# How to find the number of perfect cubes in a range

Can we find the number of perfect cubes in a range.

For eg if L = 7 and R = 220 then count will be 5 because 8, 27, 64, 125, 216 are the perfect squares in

the range L to R. Can we make a formula for this?
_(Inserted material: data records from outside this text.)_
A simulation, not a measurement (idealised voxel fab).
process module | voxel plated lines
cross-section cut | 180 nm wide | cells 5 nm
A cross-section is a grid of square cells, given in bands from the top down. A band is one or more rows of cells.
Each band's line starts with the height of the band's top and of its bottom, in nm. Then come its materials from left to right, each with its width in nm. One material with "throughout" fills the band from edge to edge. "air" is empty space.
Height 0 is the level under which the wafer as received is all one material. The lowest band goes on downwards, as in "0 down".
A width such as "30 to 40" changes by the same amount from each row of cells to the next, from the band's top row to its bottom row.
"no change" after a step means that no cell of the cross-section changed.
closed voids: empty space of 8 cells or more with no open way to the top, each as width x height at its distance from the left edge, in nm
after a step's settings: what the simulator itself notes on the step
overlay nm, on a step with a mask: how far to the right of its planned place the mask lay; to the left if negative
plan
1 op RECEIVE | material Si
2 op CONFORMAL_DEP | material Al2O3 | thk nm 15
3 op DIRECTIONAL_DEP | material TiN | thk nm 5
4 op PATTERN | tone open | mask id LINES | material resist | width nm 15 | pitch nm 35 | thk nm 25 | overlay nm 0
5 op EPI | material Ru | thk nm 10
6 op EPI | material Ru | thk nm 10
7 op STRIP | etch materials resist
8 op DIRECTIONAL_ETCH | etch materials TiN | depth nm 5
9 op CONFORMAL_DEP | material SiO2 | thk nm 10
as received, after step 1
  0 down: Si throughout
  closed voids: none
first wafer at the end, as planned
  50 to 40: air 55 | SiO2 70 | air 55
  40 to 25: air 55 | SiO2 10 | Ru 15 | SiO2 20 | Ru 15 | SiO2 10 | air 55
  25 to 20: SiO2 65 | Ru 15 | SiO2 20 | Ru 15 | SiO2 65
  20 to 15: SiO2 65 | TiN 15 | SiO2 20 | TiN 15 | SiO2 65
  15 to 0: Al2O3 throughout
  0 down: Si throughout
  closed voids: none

I am assuming $$L\leq R$$, and we include $$L$$ and $$R$$ themselves in the range. Take the cube roots of $$L$$ and $$R$$. Round $$\sqrt[3]L$$ up and $$\sqrt[3]R$$ down. Take their difference, and add $$1$$, and you're done. In symbols: $$\left\lfloor \sqrt[3]R\right\rfloor - \left\lceil\sqrt[3]L\right\rceil + 1$$ (Changing whether $$L$$ and $$R$$ themselves count, should they happen to be cubes, will change whether we round up or down, and exactly which number we add at the end. For instance, if $$R$$ counts, but $$L$$ does not, then we round them both down, and do not add anything at the end.)
To see how this formula works, let's take your example numbers. Then $$\sqrt[3]L \approx 1.9$$. Rounding this up gives the lowest number whose cube is above $$L$$, namely $$2$$ (as $$2^3$$ is large enough, but $$1^3$$ isn't).
We also have $$\sqrt[3]{R}\approx 6.04$$. Rounding this down gives the largest number whose cube is below $$R$$, namely $$6$$ (as $$6^3$$ is small enough, but $$7^3$$ is too large).
So all the integers from $$2$$ to $$6$$ have cubes in our range, and no other integers do. And from $$2$$ to $$6$$ there are $$6-2 + 1 = 5$$ integers.
$$\lfloor \sqrt[3]{R} \rfloor - \lceil \sqrt[3]{L} \rceil + 1 = \lfloor \sqrt[3]{220} \rfloor - \lceil \sqrt[3]{7} \rceil + 1 =6-2+1=5$$